Rådgiverinstitusjonen

The institution of the Counsellors was established by the Universal House of Justice in 1968. Its members, who have no legislative, executive, or judicial authority, encourage action, foster individual initiative, and promote learning within the Bahá’í community as a whole, this in addition to offering advice to Spiritual Assemblies. The institution plays a vital role in advancing the interests of the Bahá’í Faith, exerting influence on the life of the Bahá’í community, from the grassroots to the international level.

Every five years, the Universal House of Justice appoints a total of 81 Counsellors around the world, who organise their work through five Continental Boards. These Boards, in turn, appoint Auxiliary Board members to serve specific geographical areas and territories within the continental region. The Counsellors, together with the members of the Auxiliary Boards and their assistants, work to stimulate the growth and vibrancy of the Bahá’í community, promoting the development of its spiritual, intellectual, and social life.

The members of the institution of the Counsellors are concerned with enhancing the capacity of the Bahá’í community to devise systematic plans of action, to execute them energetically, and to learn from experience in efforts to contribute to building the world civilization envisaged by Bahá’u’lláh. They nourish love and certitude in the hearts of the Bahá’ís, fortify bonds of friendship and unity, promote principles and ethical standards enshrined in the Bahá’í teachings, and raise the vision of community members that they may dedicate their energies to the welfare of the human race.

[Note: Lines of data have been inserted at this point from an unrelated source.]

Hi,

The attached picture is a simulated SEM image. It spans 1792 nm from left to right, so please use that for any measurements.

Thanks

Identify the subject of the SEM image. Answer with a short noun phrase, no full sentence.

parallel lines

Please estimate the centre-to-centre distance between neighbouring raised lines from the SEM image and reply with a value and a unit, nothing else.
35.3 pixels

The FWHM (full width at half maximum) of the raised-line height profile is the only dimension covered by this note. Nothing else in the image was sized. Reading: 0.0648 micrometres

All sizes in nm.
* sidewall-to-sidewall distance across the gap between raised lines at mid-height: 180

The work of the Continental Boards of Counsellors is guided by the International Teaching Centre, the Seat of which is located at the Bahá’í World Centre. The functioning of the International Teaching Centre itself is largely corporate in character. It remains fully informed of the progress of the Bahá’í community in all parts of the world and alert to possibilities for its growth, the consolidation of its institutions, and the advancement of its collective endeavours. In this connection, it pays particular attention to the development of human resources, helping the worldwide Bahá’í community to increase its capacity to endow growing numbers of people with the spiritual insights, knowledge, skills, and abilities required to serve humanity effectively. The nine members of the International Teaching Centre are appointed by the Universal House of Justice for a five-year term, immediately following the International Bahá’í Convention.

In the interplay between the work of Spiritual Assemblies and that of the Counsellors, the Administrative Order concentrates authority in the hands of elected bodies. Yet, it does not deprive the system of the wisdom and experience of certain appointed individuals. Indeed, it recognizes and affirms that the Counsellors and their auxiliaries—in addition to promoting adherence to principle on the part of individual Bahá’ís, Bahá’í institutions, and Bahá’í communities—are especially qualified to advise Spiritual Assemblies on their endeavours.